Sometimes, if you are holding the coins on an exchange that is assisting with the coin migration, they will take care of the coin swap for you. However, since it’s advisable to hold your own coins in a wallet you control, you should be aware of how to handle a swap, so that you can manage the process yourself. It’s not difficult, but it does require your attention so that you don’t find yourself holding an old coin that no longer has any value.
Fiat Currency Swap
Fiat currencies endure ‘swaps’ or ‘replacements’ when regulators introduce new denominations, print a new version of a banknote, or ‘deprecate’ a certain denomination. In such cases, transacting parties can typically either use old banknotes in conjunction with new ones (as newer notes replace older designs and denominations), or they can approach a bank to replace or reconstitute their cash. In other cases, regulators may even introduce different forms of a banknote – sometimes called a ‘star note’ when a particular denomination is misprinted.
Since crypto coins are based on the cryptography and exist only digitally in an immutable blockchain, it is not possible to easily substitute one digital asset for another without introducing new code, frameworks, or support structures to do so.
As such, the process of introducing new cryptocurrency units which rely on a different technical structure or foundation is done through the process of what is called a token or coin swap. Broadly, this typically involves exchanging one cryptocurrency asset for another on a ratio of one-to-one, where the old asset is discarded and the new asset is awarded to crypto holders as a fully fungible replacement that shares the same market value.
Coin swaps often require the cryptocurrency to have achieved a basis of critical milestones, and as anyone who works in software development knows, deadlines and timing can be highly variable. For this reason, it’s hard to establish a calendar of tokens heading toward a token migration more than a couple months in advance.
How it Works
Crypto swaps might have slight differences in process, but there are generalities you can learn to get a sense of how it works.
For users and investors, the degree of their involvement in the coin migration process varies – typically according to where they store their assets.
Projects typically implement cut-off periods by which users must swap their coins. In projects such as EOS, these are ‘hard’ deadlines after which tokens on the old blockchain will be “frozen” and inaccessible to users. While other projects allow for open-ended migration.

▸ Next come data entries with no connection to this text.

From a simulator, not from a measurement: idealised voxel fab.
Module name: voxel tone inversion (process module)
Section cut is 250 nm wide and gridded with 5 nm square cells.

Whether you let an exchange handle it for you or you do it yourself, you should be aware that in advance of the coin swap, trading on the current cryptocurrency will often be halted so as to not confuse the process with any trades that might be in progress. Also, as some coins have mechanisms for coin creation and distribution in the form of block rewards, air drops, or other offerings, those will also be halted.
So you need to be aware that it’s not just a matter of the deadline for when the token occurs – different exchanges may take action to prepare in advance.
Tokens Storage on the Exchanges
For those who store their coins on exchanges, it is unlikely that they will have to take any steps to participate in the migration. Major exchange Binance, for example, says it handles “all technical requirements” of the process for the EOS, Tron, ICON and Ontology migrations.
In this case, you simply put your coins on the participating exchange. They hold it in a wallet for you, and when the swap happens, they will create a new wallet for you within your user account on that exchange, and then transfer the new coins into it. The wallet with the old coins will be destroyed. Once trading begins on the new coin, you can withdraw them to your own wallet or trade them, or whatever you usually do with your cryptocurrency. Simple as that!
Tokens storage in Wallets
However, users who store their tokens in wallets may need to initiate the process manually. Generally speaking, the people who issued the coin you are currently holding will issue a wallet or online site that you either download or register with, respectively. In either case, you will see an account with 2 wallets, one for the old coin and one for the new. You will be instructed to transfer your old tokens to a specific address. Soon after you do that, you should see your new coins in the wallet for the new coin.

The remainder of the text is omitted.